- The Washington Times - Tuesday, June 16, 2009

The United Auto Workers union urged senators on Monday to reject any attempt to block a “cash for clunkers” proposal designed to generate new auto sales.

The Senate is expected to consider the proposal this week to provide vouchers to consumers who turn in their gas-guzzling cars and trucks for the purchase of more fuel-efficient vehicles. Lawmakers secured $1 billion for the proposal in the $106 billion war-funding plan, a large down payment on the $4 billion program.

Sen. Judd Gregg, New Hampshire Republican, suggested he may attempt a procedural move to strip the “cash for clunkers” measure from the spending bill. Mr. Gregg said the car bill would drive up the federal debt while giving consumers vouchers to buy vehicles that could get fewer than 20 miles per gallon.

Alan Reuther, the UAW’s legislative director, urged senators to oppose Mr. Gregg’s efforts, calling the bill “the single most important step Congress can take right now to assist the auto industry.”

A Gregg spokeswoman could not immediately comment on the UAW letter.

The House approved a bill last week that would give consumers vouchers of $3,500 to $4,500 when they trade in a gas-guzzler to buy a new car, truck, sport utility vehicle or minivan that gets 2 mpg to 10 mpg more. Traded-in vehicles would be destroyed.

Critics have said even buyers of some Hummer vehicles could qualify for the vouchers and the plan requires only marginal fuel-efficiency gains in the new vehicle.

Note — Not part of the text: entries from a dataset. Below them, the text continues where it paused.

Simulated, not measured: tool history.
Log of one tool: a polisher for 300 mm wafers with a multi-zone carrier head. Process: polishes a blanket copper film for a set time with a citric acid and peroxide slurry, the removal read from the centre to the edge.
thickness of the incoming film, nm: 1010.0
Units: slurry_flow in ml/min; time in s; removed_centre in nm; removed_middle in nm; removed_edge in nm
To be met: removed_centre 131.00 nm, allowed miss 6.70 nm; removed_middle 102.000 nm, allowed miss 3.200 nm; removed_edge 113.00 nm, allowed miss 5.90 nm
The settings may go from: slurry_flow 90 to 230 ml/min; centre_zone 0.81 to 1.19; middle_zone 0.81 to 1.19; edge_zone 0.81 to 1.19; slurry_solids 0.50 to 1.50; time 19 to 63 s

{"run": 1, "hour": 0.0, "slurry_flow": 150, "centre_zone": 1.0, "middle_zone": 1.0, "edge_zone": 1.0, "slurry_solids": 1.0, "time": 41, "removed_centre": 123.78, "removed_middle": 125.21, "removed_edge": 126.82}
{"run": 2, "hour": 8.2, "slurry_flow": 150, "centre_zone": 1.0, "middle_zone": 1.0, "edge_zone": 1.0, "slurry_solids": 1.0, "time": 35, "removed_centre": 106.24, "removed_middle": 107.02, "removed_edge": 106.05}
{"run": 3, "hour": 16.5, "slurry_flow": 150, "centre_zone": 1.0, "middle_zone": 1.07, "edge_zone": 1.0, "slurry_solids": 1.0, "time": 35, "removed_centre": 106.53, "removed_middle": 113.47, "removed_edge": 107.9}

Sens. Dianne Feinstein, California Democrat, and Susan Collins, Maine Republican, have said the House plan does little to encourage the purchases of fuel-efficient vehicles and amounted to another bailout of the car companies.

General Motors and Chrysler have received billions in government aid as the industry has watched auto sales drop precipitously during the past year.